South African Politics and Passion

THE nature, the cost, and the value of political commitment: These themes have formed the core of South African writer Nadine Gordimer's considerable oeuvre of novels, from ``The Late Bourgeois World'' (1966), to ``Burger's Daughter'' (1979), and more recently, ``A Sport of Nature'' (1987), to her many stories and essays. While politics was a peripheral concern of Gordimer's earliest work (her first novel, ``The Lying Days,'' was published in 1954), by the 1970s, political concerns took center stage in novels like ``A Guest of Honour'' (1971) and ``The Conservationist'' (1975), which were instrumental in gaining their author a worldwide reputation as a voice of conscience from South Africa. Gordimer is a self-declared radical, a member of the African National Congress (the ANC), vice president of the writers' organization, PEN International, and the recipient of numerous prizes, honors, and honorary degrees. Several of her works have been banned (and later unbanned) in her native country.

Yet there is a kind of detachment about Gordimer's writing that precludes the expression of hot outrage over racial injustice, intense sympathy with the victims, or stinging disillusionment with revolutionaries turned terrorists, opportunists, or both. Indeed, the more politically engaged Gordimer has become as a writer, the more detached her authorial voice.

Her latest novel, ``My Son's Story,'' is about the ways in which political commitment slowly but ineluctably transforms the lives of four members of a black South African family. The schoolteacher/hero, Sonny, and his gentle, dignified wife, Aila, are, in South African terms, Colored, as distinguished from what he and she call ``real blacks'' or Africans.

Intelligent, sensitive, and charismatic, Sonny is the first man in his family who does not earn his living through manual labor. He and his wife are perfectly matched: Both have an innate sense of self-worth, both feel a strong sense of obligation to serve the community, and they understand each other implicitly.

At first Sonny admires the ``real black'' activists from a distance: ``The trouble was, he didn't feel himself inferior - inferior to what, to whom? He was so preoccupied with an inner life that he took little notice of the humiliations and slights that pushed and jabbed at him at the moment he ventured outside the community.'' The children, Baby and her younger brother Will, who narrate the novel, are brought up in a charmed circle of books, stories, chess (for Will), dancing lessons (for Baby), and familial love.

Gradually, Sonny's concern as a teacher for the well-being and the future of his pupils leads him to become a participant in their protests and a spokesman for the antiapartheid cause. He becomes relatively prominent in the movement, and spends time in prison: a hero to his family and his people.

Sonny's political involvement has also brought him into contact with a white freedom fighter, Hannah Plowman. The novel opens with 15-year-old Will's discovery that his father and Hannah are having an affair.

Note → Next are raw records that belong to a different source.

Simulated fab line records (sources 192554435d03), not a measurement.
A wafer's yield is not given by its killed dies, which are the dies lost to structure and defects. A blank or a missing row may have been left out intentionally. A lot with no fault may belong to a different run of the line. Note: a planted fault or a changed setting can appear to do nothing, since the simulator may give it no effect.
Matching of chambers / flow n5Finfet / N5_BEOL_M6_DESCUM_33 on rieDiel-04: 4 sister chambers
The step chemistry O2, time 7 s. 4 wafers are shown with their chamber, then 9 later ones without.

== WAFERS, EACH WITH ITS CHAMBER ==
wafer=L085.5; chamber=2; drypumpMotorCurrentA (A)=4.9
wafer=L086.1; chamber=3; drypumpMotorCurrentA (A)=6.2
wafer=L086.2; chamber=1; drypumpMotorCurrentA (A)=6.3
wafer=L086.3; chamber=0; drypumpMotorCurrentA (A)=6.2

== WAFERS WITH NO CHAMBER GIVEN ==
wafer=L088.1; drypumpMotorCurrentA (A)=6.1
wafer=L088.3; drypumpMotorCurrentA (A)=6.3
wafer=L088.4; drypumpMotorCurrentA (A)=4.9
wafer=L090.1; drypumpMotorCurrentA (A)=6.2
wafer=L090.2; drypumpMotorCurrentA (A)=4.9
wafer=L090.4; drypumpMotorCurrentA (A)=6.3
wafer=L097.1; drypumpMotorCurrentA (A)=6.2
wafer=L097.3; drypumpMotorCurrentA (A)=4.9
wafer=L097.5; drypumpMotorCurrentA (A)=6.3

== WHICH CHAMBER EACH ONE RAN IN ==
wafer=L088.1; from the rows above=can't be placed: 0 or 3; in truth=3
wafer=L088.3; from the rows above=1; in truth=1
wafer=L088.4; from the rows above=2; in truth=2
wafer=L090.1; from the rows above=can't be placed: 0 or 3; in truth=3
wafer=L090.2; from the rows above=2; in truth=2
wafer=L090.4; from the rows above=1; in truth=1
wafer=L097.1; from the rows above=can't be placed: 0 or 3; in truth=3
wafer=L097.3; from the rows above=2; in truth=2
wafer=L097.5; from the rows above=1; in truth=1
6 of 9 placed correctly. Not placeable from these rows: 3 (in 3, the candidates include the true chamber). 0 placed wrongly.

Although Alia has been the perfect wife and is far more beautiful than the somewhat pudding-faced Hannah, Sonny and Hannah are drawn together by their shared commitment.

The intensity of their hidden relationship slowly saps the strength of family ties and sets Sonny's daughter, son, and wife on unforeseen courses of their own. Politics, passion, and the passion of politics transform their souls.

But if they are transformed into heroes and heroines, something of their genuine warmth and innocence is lost in the process. ``Too long a sacrifice / Can make a stone of the heart,'' as Yeats said of the martyrs of the Irish Easter uprising in his poem ``Easter 1916.''

Will feels his father's defection as a betrayal of family and self-respect. Yet at the same time, he is able to portray the powerful, even virtuous, attractions of Hannah and Sonny's love by leaving his own perspective behind and entering imaginatively into their state of mind and heart in writing about them. ``My Son's Story'' is actually more a story about Sonny the father than about Will the son, but it is Will's story insofar as he is its narrator.

Like Yeats, Gordimer perceives that political commitment can usurp the place of love because it is itself a kind of love. Even before she meets Sonny, Hannah has fallen in love with her work: monitoring the plights of political prisoners. Witnessing their struggles, visiting them in jails, visiting their families and loved ones, extends her feelings ``in a way she would not have known possible for anyone .... She was in love. Not as the term is understood, as she had been in love, at 23, with her lawyer, and they had ceased to love. In love, a temperature and atmospheric pressure of shared tension, response, the glancing contact of trust in place of caresses, and the important, proud responsibility of doing anything asked, even the humblest tasks, in place of passionate private avowals. A loving state of being.'' Yet, as the story unfolds, love is love's undoing.

``My Son's Story'' is a thoughtful, poised, quietly poignant novel that not only recognizes the value and cost of political commitment, but also takes account of recent developments in South Africa and Eastern Europe in a way that Gordimer's previous work did not. Sonny's family is shown to have gained the slight benefits of being allowed to use previously prohibited public facilities. Sonny's affair with Hannah can take place without the threat of criminal prosecution. Sonny also expresses concern that the socialist experiment has failed in Eastern Europe while followers of his liberation movement still demand and believe in a utopian socialist dream.

If this novel, like her previous work, can be faulted for its tendencies towards abstraction and detachment, it should also be praised for its ability to look dispassionately at the changing faces of passion.